On October 13, Sanborn giddily reported to Higginson that he’d heard from Meriam that the “business operation” would commence within three days. “Though the mills of John grind slowly, yet they grind exceedingly small,” Sanborn wrote.
AS THE LAST PIECES of the operation fell into place that October, Brown’s men attended to final business of their own. Charles Tidd wrote his parents telling them where to find his possessions, since “this is perhaps the last letter you will ever receive from your son. The next time you hear from me, will probably be through the public prints. If we succeed the world will call us heroes; if we fail, we shall hang between the Heavens and earth.”
William Leeman used his last letter to unburden himself of the secret he’d kept from his poor family in Maine. “I am now in a Southern Slave State and before I leave it will be a free State Mother,” he wrote, revealing that for three years he’d belonged to a secret group dedicated to “the Extermination of Slavery.” This was why “I have staid away from you so long why I have never helped you when I knew you was in want and why I have not Explained to you before. I dared not divulge it before for fear of my Life now we are about to commence it does not make any diference.”
Last, like every son writing his mother, he urged her not “to worrie yourself.” Danger was “Natural to me,” he wrote, and should he die, it would be “in a good Cause” of which he knew she approved. “Beside Mother it will bring me a Name & Fortune. If we succeed we will not want anymore.”

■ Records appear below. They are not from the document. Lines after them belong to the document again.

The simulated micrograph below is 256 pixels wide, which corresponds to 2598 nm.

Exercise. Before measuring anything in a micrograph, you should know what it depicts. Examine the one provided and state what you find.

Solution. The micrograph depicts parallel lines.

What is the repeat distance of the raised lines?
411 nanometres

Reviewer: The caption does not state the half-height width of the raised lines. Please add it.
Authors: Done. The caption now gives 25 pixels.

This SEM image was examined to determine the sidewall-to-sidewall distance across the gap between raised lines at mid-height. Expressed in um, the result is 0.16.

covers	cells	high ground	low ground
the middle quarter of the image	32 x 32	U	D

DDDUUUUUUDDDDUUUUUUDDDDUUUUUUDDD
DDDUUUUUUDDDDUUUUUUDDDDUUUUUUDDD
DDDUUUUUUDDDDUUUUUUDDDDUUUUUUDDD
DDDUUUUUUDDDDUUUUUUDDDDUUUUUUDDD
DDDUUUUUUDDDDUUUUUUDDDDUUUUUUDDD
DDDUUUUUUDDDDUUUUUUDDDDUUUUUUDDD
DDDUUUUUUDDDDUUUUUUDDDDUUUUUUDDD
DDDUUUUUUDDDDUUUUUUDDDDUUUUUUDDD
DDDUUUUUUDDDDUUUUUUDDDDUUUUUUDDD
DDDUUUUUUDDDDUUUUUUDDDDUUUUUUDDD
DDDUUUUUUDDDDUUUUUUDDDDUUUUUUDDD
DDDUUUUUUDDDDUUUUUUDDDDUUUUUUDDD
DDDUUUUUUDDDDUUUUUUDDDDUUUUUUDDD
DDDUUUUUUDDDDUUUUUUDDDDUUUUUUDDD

Oliver Brown, in a letter datelined “Home,” fretted about Martha’s “peculiar condition” and urged his pregnant wife to get plenty of sleep and exercise. “Finally, Martha, do try to enjoy yourself; make the most of everything.” His brother Watson wasn’t quite so cheerful. He’d left North Elba in tears that summer, just after his son’s birth, and confided in a last letter to his wife, Belle, “I sometimes think perhaps we shall not meet again. If we should not, you have an object to live for,—to be a mother to our little Fred. He is not quite a reality to me yet.” He expected to leave the Kennedy farm for the last time that afternoon or the following day. “I can but commend you to yourself and your friends if I should never see you again. Believe me yours wholly and forever in love. Your husband, Watson Brown.”
Aaron Stevens also wrote “a few more lines” to his beloved, knowing that “it may be the last time.” Jennie Dunbar had yet to answer his sudden declaration of love from afar, and he regretted “that I did not get better acquainted with you” before leaving Ohio. “Jenny I doo long to see you so that I am allmost dead.”
Whatever happened now, Stevens believed, “we have not lived for naught,” since “insted of keeping our fellow beings back, we have healped them forward.” He also expressed hope that “I shall live to see thy lovly face wonce more.” But a hard fight lay ahead and he signed the letter using his old battle alias.
With meny good wishes I remain for ever your love.
C. Whipple
Good By
CHAPTER 8
Into the Breach
On October 15, the Kennedy farm, which had served Brown’s men as a barracks, arsenal, summer camp, and safe house, acquired a new status: “HEAD-QUARTERS WAR-DEPARTMENT, Near Harpers Ferry.”
These words were emblazoned on military papers issued the men before battle. “In pursuance of the authority vested in US,” one of the documents stated, “We do hereby Appoint and Commission the said Watson Brown a Captain.” The commission was signed by “Secretary of War” John Kagi and “Commander in Chief” John Brown.
On Sunday morning, October 16, another formal induction took place at the “War Department” headquarters. Some of the men were newcomers to Brown’s band and unfamiliar with the constitution adopted at Chatham. So Aaron Stevens read the document aloud, with Brown administering an oath of loyalty. Brown also read a Bible chapter “applicable to the condition of the slaves,” and “offered up a fervent prayer to God to assist in the liberation of the bondmen.”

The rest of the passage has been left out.